Since we now know that the $r=2$ case of Conjecture 4 holds for both graphic and cographic matroids, it is tempting to make the following conjecture.  

Conjecture 5.  Let $M$ be a simple rank-$(n-1)$ regular matroid and $c$ be a colouring of $E(M)$ with $n$ colours, where each colour class has size at least $2$. Then $M$ contains a rainbow circuit of size at most $\lceil \frac{n}{2} \rceil$.

A natural proof strategy would be to use Seymour’s decomposition theorem for regular matroids, but the decomposition step seems non-trivial.  Nonetheless, we do suspect that Conjecture 5 is true.  

Finally, we could be even more ambitious and conjecture that Conjecture 5 holds for all binary matroids.  However, here is an example showing that Conjecture 5 fails for binary matroids.  

Theorem 3. For each even integer $n \geq 6$, there exists a simple rank-$(n-1)$ binary matroid $M$ on $2n$ elements, and a colouring of $E(M)$ where each colour class has size $2$, such that all rainbow circuits of $M$ have size strictly greater than $\frac{n}{2}$.

Proof.  Let $n \geq 6$ be even. For each $i \in \{1, \dots, n-1\}$, let $\mathbf{e}_i$ be the $i$th standard basis vector in $\mathbb{F}_2^{n-1}$. Let $\mathbf 0$ and $\mathbf 1$ be the all-zeros and all-ones vectors in $\mathbb{F}_2^{n-1}$, respectively. Let $M$ be the binary matroid represented by the following $2n$ vectors $\mathcal V$.

  • $\mathbf{e}_i$, for $i = 1, \dots, n-1$;
  •  $\mathbf{e}_i+ \mathbf{e}_{i+1}$, for $i =1, \dots, n-2$;
  • $\mathbf 1$, $\mathbf{1} + \mathbf{e}_{n-2}$, and $\mathbf{e}_1+ \mathbf{e}_{n-2}$.

We now specify the colouring, which is just a pairing of $\mathcal V$. For $i =1, \dots, n-3$, we pair $\mathbf{e}_i$ with $\mathbf{e}_i + \mathbf{e}_{i+1}$. Finally, we pair $\mathbf{e}_{n-2}$ with $\mathbf{e}_1+ \mathbf{e}_{n-2}$; $\mathbf{e}_{n-1}$ with $\mathbf{e}_{n-2}+\mathbf{e}_{n-1}$; and $\mathbf 1$ with $\mathbf{1} + \mathbf{e}_{n-2}$.

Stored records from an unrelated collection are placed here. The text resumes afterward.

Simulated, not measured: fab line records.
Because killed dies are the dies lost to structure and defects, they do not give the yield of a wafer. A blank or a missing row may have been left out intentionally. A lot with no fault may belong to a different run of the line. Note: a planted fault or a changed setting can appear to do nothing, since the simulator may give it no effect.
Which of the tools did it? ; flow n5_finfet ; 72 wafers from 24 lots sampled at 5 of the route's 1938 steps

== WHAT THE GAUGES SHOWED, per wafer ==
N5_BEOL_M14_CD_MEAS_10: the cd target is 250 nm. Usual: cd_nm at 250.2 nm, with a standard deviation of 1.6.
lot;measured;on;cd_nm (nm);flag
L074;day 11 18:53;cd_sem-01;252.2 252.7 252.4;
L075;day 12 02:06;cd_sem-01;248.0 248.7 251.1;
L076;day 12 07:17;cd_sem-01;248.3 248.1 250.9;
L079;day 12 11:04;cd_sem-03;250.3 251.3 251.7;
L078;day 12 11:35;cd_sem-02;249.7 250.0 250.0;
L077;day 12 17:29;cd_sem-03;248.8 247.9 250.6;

To illustrate, the case $n=6$ is given by the following matrix, where for our colour blind readers, column $i$ and column $6+i$ are the same colour for $i =1, \dots, 6$.

\[
\left( \begin{array}{@{}*{12}{c}@{}}
\textcolor{red}{1} & \textcolor{blue}{0} & \textcolor{green}{0} & \textcolor{magenta}{0} & \textcolor{purple}{0} & \textcolor{cyan}{1} & \textcolor{red}{1} & \textcolor{blue}{0} & \textcolor{green}{0} & \textcolor{magenta}{1} & \textcolor{purple}{0} & \textcolor{cyan}{1} \\
\textcolor{red}{0} & \textcolor{blue}{1} & \textcolor{green}{0} & \textcolor{magenta}{0} & \textcolor{purple}{0} & \textcolor{cyan}{1} & \textcolor{red}{1} & \textcolor{blue}{1} & \textcolor{green}{0} & \textcolor{magenta}{0} & \textcolor{purple}{0} & \textcolor{cyan}{1} \\
\textcolor{red}{0} & \textcolor{blue}{0} & \textcolor{green}{1} & \textcolor{magenta}{0} & \textcolor{purple}{0} & \textcolor{cyan}{1} & \textcolor{red}{0} & \textcolor{blue}{1} & \textcolor{green}{1} & \textcolor{magenta}{0} & \textcolor{purple}{0} & \textcolor{cyan}{1} \\
\textcolor{red}{0} & \textcolor{blue}{0} & \textcolor{green}{0} & \textcolor{magenta}{1} & \textcolor{purple}{0} & \textcolor{cyan}{1} & \textcolor{red}{0} & \textcolor{blue}{0} & \textcolor{green}{1} & \textcolor{magenta}{1} & \textcolor{purple}{1} & \textcolor{cyan}{0} \\
\textcolor{red}{0} & \textcolor{blue}{0} & \textcolor{green}{0} & \textcolor{magenta}{0} & \textcolor{purple}{1} & \textcolor{cyan}{1} & \textcolor{red}{0} & \textcolor{blue}{0} & \textcolor{green}{0} & \textcolor{magenta}{0} & \textcolor{purple}{1} & \textcolor{cyan}{1}
\end{array} \right)\]

We omit the proof that all rainbow circuits of $M$ have size strictly greater than $\frac{n}{2}$, but the curious reader can see [3].

References.

[1] Ron Aharoni, Matthew DeVos, and Ron Holzman. Rainbow triangles and the Caccetta-Häggkvist conjecture. J. Graph Theory, 92(4):347–360, 2019.

[2] Louis Caccetta and R. Häggkvist. On minimal digraphs with given girth. In Proceedings of the Ninth Southeastern Conference on Combinatorics, Graph Theory, and Computing (Florida Atlantic Univ., Boca Raton, Fla., 1978), Congress. Numer., XXI, pages 181–187. Utilitas Math., Winnipeg, Man.,1978.

[3] Matt DeVos, Matthew Drescher, Daryl Funk, Sebastián González Hermosillo de la Maza, Krystal Guo, Tony Huynh, Bojan Mohar, and Amanda Montejano. Short rainbow cycles in graphs and matroidsarxiv.org/abs/1806.00825

[4] Blair D. Sullivan. A summary of problems and results related to the Caccetta-Häggkvist conjecture. arxiv.org/abs/math/0605646

[5] Yahya Ould Hamidoune. A note on minimal directed graphs with given girth. J. Combin. Theory Ser. B, 43(3):343–348,1987.

[6] C. T. Hoàng and B. Reed. A note on short cycles in digraphs. Discrete Math., 66(1-2):103–107, 1987.